What happened to the law and since when do lobbyists get to rewrite existing legislation to suit their purpose? This looks more and more like a strongman operation in a foreign country. Some guy with lots of firepower comes in and rewrites the Constitution making him King or President for life. Pinnacle West wants this to pass, so they will just demand a do-over. How legitimate is that? And where is the oversight?
The bill that authorized this commission expires at the end of this year. Someone, or several someone’s, should pull the plug on this mess before it gets worse!
Posted by: Ann | November 30, 2008 at 11:49 AM
I think the basic premise of consolidation is flawed. Large school districts do not produce better learning or smaller budgets, just the opposite. You need only look at Tucson Unified and Phoenix Union to see how little influence the residents of those districts have over programs and spending. If Pinnacle West wants to reduce school taxes, they should promote better candidates for school boards, not consolidation. We need to get back to basics, teach all children to read in 1st grade ( can you pronounce phonics) as Dr. Carol Peck did in Alhambra District when she was Superintendent there. Her students outscored all other regular public schools in the state and she did it with the highest percentage of students from non-English speaking homes and one of the lowest wage demographics in Arizona.
Posted by: Jean McGrath | November 30, 2008 at 02:12 PM
Even if the Commission can work its way around this error, there's another ignored landmine in its way: the Federal Voting Rights Act.
Any plan that eliminates elected positions (such as school board seats) needs to be approved by the Feds. Apparently that's something else the Commission failed to tell anyone.
Posted by: Realist | November 30, 2008 at 08:45 PM
Oh no, it came up. It is among the many things Marty says the "new school board" will have to figure out.
Like how to pay for the huge costs of such a worthless effort (Jean is right), how to handle multiple contracts, benefit packages, pay schedules, and almost 40,000 children to educate in an area still growing even in this economy. But that is just a minor inconvenience.

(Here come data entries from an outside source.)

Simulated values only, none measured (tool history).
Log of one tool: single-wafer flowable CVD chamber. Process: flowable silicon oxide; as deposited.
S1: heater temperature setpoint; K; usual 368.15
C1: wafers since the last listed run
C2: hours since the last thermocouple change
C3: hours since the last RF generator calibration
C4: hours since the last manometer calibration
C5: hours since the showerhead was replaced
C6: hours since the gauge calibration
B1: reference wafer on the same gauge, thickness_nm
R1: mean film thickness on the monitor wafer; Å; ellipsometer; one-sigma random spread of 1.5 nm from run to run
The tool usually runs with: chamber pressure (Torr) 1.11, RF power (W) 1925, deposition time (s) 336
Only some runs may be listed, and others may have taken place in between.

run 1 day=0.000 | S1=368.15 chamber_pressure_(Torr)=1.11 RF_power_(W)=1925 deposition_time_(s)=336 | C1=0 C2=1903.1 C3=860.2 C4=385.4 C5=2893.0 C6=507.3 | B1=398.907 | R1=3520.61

Marty pushed it, Linda Gray signed her name to it, and now taxpayers get to foot the bill for this folly. Sen. Huppenthal has opposed any further action by the commission; as the new Senate Ed chair and a hopeful for Tom Horne’s job….let’s see if he has the stuff to stop this train wreck.
Posted by: Ann | November 30, 2008 at 10:11 PM
Obviously the courts will decide the interpretation of the language.
However, don't blame Marty Shultz or Linda Gray should the language be interpretated as meaning more than the majority of voters.
The language of very few bills at the legislature is actually drafted by a legislator. Staffers and/or attorneys for the lobbyists generally draft the specific language of a bill. It is then generally reviewed by the attorneys at the legislative council, the rules attorneys for both the House and Senate, etc.
So this was not just an oversight by a single person.
Personally, I think we should find a way to blame Janet!
Posted by: peoria | November 30, 2008 at 11:10 PM
Peoria: I agree with you about Linda Gray but not about Marty. Marty is a well-paid and experienced lobbyist. Some would call him an uber-lobbyist. They are paid to get bills through the process and that means not only schmoozing with legislators but drafting language and getting that language in the bill. Sure legislative council and legislative research staff have a say in it, but if the lobbyist is carrying that bill, he's the one that is accountable. And that's what makes this so remarkable: this truly has been Marty Shultz' pet project for decades. You would have thought he put a little more care into it. Then again, maybe the emperor has no clothes and Marty isn't the lobbyist everyone thought he was.
Posted by: Joe | December 01, 2008 at 07:19 AM
Clearly the wording was a mistake, but doesn't anyone find it telling that the districts are working against the wishes of their constituents?
Apparently, the voters and taxpayers in the affected districts are unsatisfied with the status quo. But the education bureaucrats who practically worship the status quo would sooner use lemon juice for eye drops than submit to change.
I can't blame people for wanting to save their own jobs, but that's the only purpose this lawsuit serves. These deistrict leaders will completely ignore the vote even though as a pure marketing survey it should tell them they are not meeting the needs of their customers. But when did educrats ever care about that?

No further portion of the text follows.